Comment by jasonlotito

5 days ago

Yeah. Crazy when the two most significant desktop OS's (Windows and MacOS) have native UIs where something has gone horribly wrong.

I can’t speak to windows since it’s been at least a decade since I have had to use it, but I really don’t understand the hate on the new Apple OSs. I haven’t found them to be a measurably different user experience than their respective prior versions. So when you say “horribly wrong” it makes me wonder exactly what you mean, specifically.

  • I didn't say that.

    From the parent:

    > if a OS manufacturer can’t be bothered to interact with their own UI libraries to build native UIs something has gone horribly wrong.

    • You certainly repeated it and didn’t dispute it. I ask again—What is horribly wrong where you agree enough to repeat the claim?

You can dislike the visual approach of modern macOS but on a framework level the UI ecosystem is generally very powerful and feature rich.

With SwiftUI you’ve been able to pick and choose where to integrate it over the years, it’s not like you had to go whole-hog.

  • Don't put words in my mouth. The parent said:

    > if a OS manufacturer can’t be bothered to interact with their own UI libraries to build native UIs something has gone horribly wrong.

    I was merely extrapolating their conditions and their words.

It's almost like the rush to ship new features year after year without ever pausing to fix and optimize things has taken its toll.

Both are absolutely fine. I don't get it.
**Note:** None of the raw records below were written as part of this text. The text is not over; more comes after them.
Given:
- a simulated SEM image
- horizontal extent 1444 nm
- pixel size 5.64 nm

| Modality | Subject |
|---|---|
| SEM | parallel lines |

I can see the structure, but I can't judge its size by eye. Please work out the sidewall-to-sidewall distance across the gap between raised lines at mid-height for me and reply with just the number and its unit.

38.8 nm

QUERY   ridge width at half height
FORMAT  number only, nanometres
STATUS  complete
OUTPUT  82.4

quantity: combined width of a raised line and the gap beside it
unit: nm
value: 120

I use both os daily and neither is remotely laggy, looks nice, supports all the hardware and software and I don't have to be surprised or spend hours downloading drivers to make it work.

  • macOS is fine on all officially supported machines. Windows 11 is fine on high-end machines, and sucks on everything else. I have to use Windows 11 for work unfortunately, an almost bare install with just the two programs we use added, no background stuff or other extra resource hogs, and it just. sucks. shit!